Steven Bramwell (left) and Sean Giblin.

Unlike electricity, which is carried by packets of negative or positive charge in the form of electrons or ions, magnetism was not thought to reside in particle form. It always seemed to exist on a larger scale and to be in 'dipole' form — one end of a magnet is 'north', the other 'south'.

It's the most exciting experiment I've ever done, because it closed the loop between theory and experiment.

But a small cadre of mathematical physicists have been theorizing about magnetic monopoles — discrete atom-sized packets of either north or south forces, analogous to electric charge. Now one team, led by Steven Bramwell at University College London and Sean Giblin at the Rutherford Appleton Laboratory in Chilton, UK, have demonstrated physical evidence for currents of such magnetic charge, which they term magnetricity. “It's the most exciting experiment I've ever done,” Bramwell says, “because it closed the loop between theory and experiment.”

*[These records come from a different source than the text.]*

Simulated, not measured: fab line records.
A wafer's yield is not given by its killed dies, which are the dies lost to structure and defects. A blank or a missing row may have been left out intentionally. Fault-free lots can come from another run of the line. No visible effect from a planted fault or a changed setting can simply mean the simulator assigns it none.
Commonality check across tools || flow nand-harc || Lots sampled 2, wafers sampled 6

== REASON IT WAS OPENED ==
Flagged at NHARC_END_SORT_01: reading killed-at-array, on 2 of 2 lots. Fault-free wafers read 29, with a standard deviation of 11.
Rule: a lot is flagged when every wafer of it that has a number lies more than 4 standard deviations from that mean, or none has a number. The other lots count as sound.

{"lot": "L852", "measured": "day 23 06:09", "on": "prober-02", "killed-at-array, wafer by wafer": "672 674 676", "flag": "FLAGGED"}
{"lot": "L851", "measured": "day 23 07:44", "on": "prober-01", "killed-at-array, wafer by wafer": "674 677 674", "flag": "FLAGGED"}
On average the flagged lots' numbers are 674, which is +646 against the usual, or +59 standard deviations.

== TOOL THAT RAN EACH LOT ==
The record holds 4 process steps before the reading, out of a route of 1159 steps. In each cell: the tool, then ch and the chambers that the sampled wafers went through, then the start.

The road to success began with Bramwell's group's 1997 discovery of spin ice — a type of material with unusual magnetic properties1. Spin ice is a frustrated system that has no magnetic order. The pairwise magnetic interactions between spinning atoms in spin ices do not result in ordered arrangements of atomic magnetic dipoles. Instead, these interactions adopt a disordered arrangement analogous to that resulting from unequal bond lengths — another example of frustrated pairwise interactions — in solid water, or ice. “It's a special and interesting arrangement that stays disordered down to absolute zero,” Bramwell says.

In water or water ice, H2O molecules can split to form a small concentration of H+ and OH ions that drift apart and carry electric current, acting as mobile charges. Bramwell wondered whether the analogous defects in the magnetic structure of spin ice might also drift apart, creating currents. “I spent years and years thinking about how to detect them,” he says.

Inspiration came about two years ago, when a team led by Claudio Castelnovo at the University of Oxford, UK, proposed that magnetic monopoles could emerge in spin ice2. Their theoretical paper suggested that the defects in the spin ice's magnetic structure are effectively magnetic particles that behave like ionic charges. “Only when that paper came out did I start making headway,” Bramwell says. The paper demonstrated, at least in theory, that magnetic defects in spin ice are analogous to the ions in water ice not only in position, “but also in the way they interact”.

This conjecture allowed Bramwell to make a key prediction based on an old equation. Because he has a background in chemistry, he was “vaguely aware” of the equation, put forth by future Nobelist Lars Onsager in 1934, that described a relationship between the strength of an electric field and the disassociation of ions in water3. On the basis of the Castelnovo paper, Bramwell reasoned that a magnetic charge might respond to a magnetic field in the same way that ions in water ice accelerate in response to an electric field. He therefore wanted to apply a magnetic field to spin ice and see whether he could measure the drift of magnetic ions.

The next challenge was how to take such measurements. Fortunately, Bramwell had begun collaborating with Giblin, who works on the muon spectrometer at the Science & Technology Facilities Council's ISIS facility — a 'supermicroscope' that can be used to study materials at the atomic level. “A muon can be used as an atomic bar magnet,” Giblin says. “It is implanted into a sample, where it is incredibly sensitive to local magnetic fields and will give a distinct signal.”

After measuring magnetic fluctuations in spin ice, “It became apparent quite quickly that it was doing what we expected,” Giblin says. They plugged their experimentally derived values into the Onsager equation and the result they obtained — an elementary unit of magnetic charge — precisely matched Castelnovo's 2008 prediction. Giblin's response, he recalls, was “It's real. Let's go to the pub. And then let's measure some more.”

They were so excited, Bramwell says, “We submitted the first draft of the paper to Nature only four days after the end of the experiment.” (See page 956.) With its publication, textbooks may need rewriting. “The result that these things are magnetic charges is quite an extraordinary one — that they move around freely of each other,” Bramwell says. “It doesn't break the laws of physics, but magnetic charge has not previously been thought to be something that can carry current like electric charge at the atomic scale.”